I know, we all had a first day of steering a narrowboat. Some do fine from day one, some first have to run into another hire boat (after 500 yards cruising) and then do fine for the rest of their life, for some it takes a couple of years to go straight. But if this would have been me, three years ago, Saltersford Tunnel and Barnton Tunnel would no longer exist!

Anyway, last time we were here on the Stratford Canal I was able to update my reverse mooring skills, cruising behind the hotel boat (motor and butty).
This year I finely find out the difference between tick-over, tick-over-plus, reduced tick-over, and the ten different tick-overs WRT has on offer.

In front of us is a Portuguese family, that got their boat from Anglo-Welsh at Wootton Wawen. We’ve seen them getting all their stuff on the boat while we were moored up there for the night.

He is ab-so-lu-te-ly MASSIVE. When he gets off the boat, the boat rises about 4 inches out of the water. I presume the boat has a walk-through bathroom, because he would never fit through the corridor on WRT. On WRT he would have had to go on the outside, on the towpath. NO…! Not on the gunwales, WRT would capsize straight away!

His wive is not too small either. Twice my size? I think the draft of their boat will increase at least with half a foot, when both of them are on board.
Also on the boat is their little son, and grandma. Haven’t seen much of grandma, except her face. She looks kind of normal, but doesn’t venture outside the cabin.

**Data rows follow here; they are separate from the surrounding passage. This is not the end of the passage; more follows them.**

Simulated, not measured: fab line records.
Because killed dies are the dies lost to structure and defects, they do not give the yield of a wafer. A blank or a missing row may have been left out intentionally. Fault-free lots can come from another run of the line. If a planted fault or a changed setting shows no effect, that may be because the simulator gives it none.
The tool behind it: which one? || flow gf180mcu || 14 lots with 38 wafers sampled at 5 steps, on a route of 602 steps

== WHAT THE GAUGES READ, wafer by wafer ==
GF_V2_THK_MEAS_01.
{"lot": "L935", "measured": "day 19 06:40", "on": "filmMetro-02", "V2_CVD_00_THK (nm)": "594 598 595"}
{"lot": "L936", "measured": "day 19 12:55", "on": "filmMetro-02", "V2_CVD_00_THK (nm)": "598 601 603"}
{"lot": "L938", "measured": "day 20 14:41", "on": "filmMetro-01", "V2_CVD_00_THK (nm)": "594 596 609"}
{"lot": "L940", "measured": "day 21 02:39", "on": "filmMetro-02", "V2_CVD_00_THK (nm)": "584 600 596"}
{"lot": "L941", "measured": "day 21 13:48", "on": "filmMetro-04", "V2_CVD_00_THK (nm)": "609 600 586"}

I’m not sure about this Portuguese family, though. On the back of the boat aretwo diagrams. I tried to make a picture of the diagrams, but could only do that from inside WRT, for obvious reasons.

Portuguese On a Hire Boat

The diagrams areabout how to steer a boat with a tiller. Tiller left – boat goes to the right. As one can see on the (enlarged) diagram. The diagram on the left is similar, but about: tiller right – boat goes to the left.

Steering Instructions

Except from this bumping into a boat (which had nothing to do with the steering, I just panicked and let the boat find her own way) I can only think of one situation where I got my left and right wrong, and that happened the first week we had WRT. I never had to think about it again.

Anyway. A diagram on both sides of the boat… and they still go all over the place. Well, all over the canal, I mean. And the Stratford Canal at the moment is a bit shallow, to say the least. I try to stay in the middle, I try NOT to moor up waiting to get into a lock, I try not to cut corners. I’m not heavy, WRT is not deep drafted… and I still scrape her bottom once in a while.
So going all over the canal is the last thing you want to do. Because you get grounded all over the canal. Especially if two of the crew are standing on the cruiser stern deck (trying to interpret the diagrams?) They zigzag, bow disappearing into the trees, stern firmly aground.

I’m right behind them. I’m capable (and want) to go in a straight line, so I have to go slow. Dead slow. Twice reduced tick-over. Five times reduced tick-over. Yes, WRT still moves, and I still can steer. (Did you ever find out that WRT could do this, Andy and Christine?)

In the mean time Lawrance does most of the lock work for them, tries to give instructions, and, of course, then sets that same lock for us and works it for us.
When I get out of the lock, Lawrance closes the lock door, I go onto reduced (or twice reduced, or nine times reduced) tick-over and Lawrance walks (slowly) to the next lock. Where he arrives, just at the same time as the Portuguese.

Needless to say that it takes us hours to go from Wootton Wawen to Lowsonford.
I have just enough time to make two loafs of bread, before we’re off to the Fleur de Lys for supper.

Oh, and the Portuguese family is moored here as well. I wonder, are we going to stay here for an extra night?